Date: 19990910
Docket: T-1770-98
BETWEEN:
DR. GIORGIO COPELLO
Applicant
- and -
THE MINISTER OF FOREIGN AFFAIRS and
THE ATTORNEY GENERAL OF CANADA
Respondents
REASONS FOR ORDER AND ORDER
BLAIS J.
[1] This is a motion seeking an order of the Court granting the applicant leave to examine Mr. Alain Dudoit, Chief of the Office of Protocol of the Department of Foreign Affairs and International Trade, in relation to issues of fact raised in this application.
[2] Even though there is no time limit under Rule 316 to bring a motion to the Court, the Court has to consider that the pleadings are closed, the requisition for a hearing has already been filed on July 9, 1999 and the cross-examination of William Bowden was conducted on January 25, 1999.
[3] I understand that the reason why the applicant wants to examine Mr. Alain Dudoit is because the applicant is not satisfied with the cross-examination of Mr. Bowden given that the applicant suggests that Mr. Bowden did not answer over forty questions.
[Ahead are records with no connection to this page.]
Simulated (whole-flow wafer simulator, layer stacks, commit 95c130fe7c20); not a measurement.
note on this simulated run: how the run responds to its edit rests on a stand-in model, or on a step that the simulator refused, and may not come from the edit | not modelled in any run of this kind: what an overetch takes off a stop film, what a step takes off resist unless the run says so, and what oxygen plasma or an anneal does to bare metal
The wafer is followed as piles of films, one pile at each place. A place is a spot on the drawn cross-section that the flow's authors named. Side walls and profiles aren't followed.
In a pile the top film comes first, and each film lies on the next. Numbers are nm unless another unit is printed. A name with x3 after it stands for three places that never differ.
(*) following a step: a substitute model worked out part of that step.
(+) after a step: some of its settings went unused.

[4] I my view, the applicant has failed to explain the delay in bringing the within motion.
[5] Pursuant to Rule 316,
...the Court may, in special circumstances, authorize a witness to testify in court in relation to an issue of fact raised in an application. |
(my emphasis) |
[6] As suggested by counsel for the respondent,
The Court held that it was exceptional to depart from the practice of conducting motions on the basis of documentary evidence.1 |
[7] Also the Court has recently decided that a similar standard applies under the Federal Court Rules , 1998,
In judicial review applications, one does not make evidence with oral testimony except in exceptional circumstances. Evidence is made by affidavit (Rule 316).2 |
[8] As suggested by counsel for the respondent, affiants put forward by parties in application, are subject to being cross-examined but there is no general right of discovery. Cross-examination is not a fishing expedition.
[9] Any party could cross-examine any affiant under knowledge of the facts, if they are not satisfied with the answers. This is something they could raise before the Court and the parties could even sustain that the affidavit is not strong enough to support the party"s position.
[10] The applicant failed to convince the Court that to allow examination of a witness pursuant to Rule 316 at this stage, would be reasonable given that I do not see any exceptional circumstances to justify it.
[11] For these reasons, the motion is dismissed with costs established at $300.
Pierre Blais
Judge
OTTAWA, ONTARIO
September 10, 1999
__________________1 Cyanamid Canada Inc. v. The Minister of National Health and Welfare (1992), 52 F.T.R. 22 at 31 (T.D.).
2 Tunda v. Canada (Minister of Citizenship and Immigration, [1999] F.C.J. No. 821, May 31, 1999.